We say this is a “diagonal normal” guide because the learned posterior is independent across the different variables a, bA, bR, bAR, sigma, that is their posterior joint covariance is a diagonal matrix. Alternatively we could have encoded a multivariate normal guide, either automatically using AutoMultivariateNormal or manually encoding a covariance structure, e.g. here’s a simple non-diagonal guide over two variables a and b:
def guide():
loc = pyro.param("loc", torch.zeros(2))
scale_tril = pyro.param(
"scale_tril", torch.eye(2), constraint=constraints.lower_cholesky
)
a = pyro.sample("a", dist.Normal(loc[0], scale_tril[0,0]))
b = pyro.sample(
"b", dist.Normal(loc[1] + a * scale_tril[1,0], scale_tril[1,1])
)
whereas the diagonal guide had no posterior dependencies between random variables, this guide has b depending on a via a * scale_tril[1,0].

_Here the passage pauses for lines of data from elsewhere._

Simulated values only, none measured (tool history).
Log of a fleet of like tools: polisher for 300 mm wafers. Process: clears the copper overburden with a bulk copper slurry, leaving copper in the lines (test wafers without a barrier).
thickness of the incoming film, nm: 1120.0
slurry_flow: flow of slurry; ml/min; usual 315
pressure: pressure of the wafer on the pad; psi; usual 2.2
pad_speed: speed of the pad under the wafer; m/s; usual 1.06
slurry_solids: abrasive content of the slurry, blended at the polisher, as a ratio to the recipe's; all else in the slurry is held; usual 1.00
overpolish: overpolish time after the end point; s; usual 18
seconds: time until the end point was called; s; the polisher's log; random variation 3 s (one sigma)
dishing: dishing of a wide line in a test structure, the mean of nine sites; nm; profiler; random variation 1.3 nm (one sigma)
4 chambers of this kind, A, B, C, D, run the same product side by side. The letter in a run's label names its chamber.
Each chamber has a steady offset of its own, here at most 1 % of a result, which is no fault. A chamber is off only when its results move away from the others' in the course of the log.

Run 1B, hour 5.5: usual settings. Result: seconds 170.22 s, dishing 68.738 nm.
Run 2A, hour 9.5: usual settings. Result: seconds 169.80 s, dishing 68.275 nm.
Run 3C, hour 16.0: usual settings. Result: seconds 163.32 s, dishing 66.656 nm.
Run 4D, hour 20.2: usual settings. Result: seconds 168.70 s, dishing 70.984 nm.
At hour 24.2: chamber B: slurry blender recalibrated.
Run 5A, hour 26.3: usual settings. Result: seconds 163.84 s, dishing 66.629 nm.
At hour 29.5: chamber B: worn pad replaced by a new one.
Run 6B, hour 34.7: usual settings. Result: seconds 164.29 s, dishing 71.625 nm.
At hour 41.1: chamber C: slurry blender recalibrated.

More generally guides can have non-Gaussian posteriors with arbitrary dependency.
this is a great explanation. and thanks for sharing the non-diagonal code as well. Just to clarify something, it would have been non-diagonal even if the term for b would have been the following:
b = pyro.sample(
"b", dist.Normal(loc[1] + a , scale_tril[1,1])
)
That’s correct, that would also have been non-diagonal, just not learnably multivariate. Actually it’s pretty common to use such tricks in guides or even reparametrizing models, e.g. in non-centering transforms where a local variable is known to have prior mean equal to some global variable.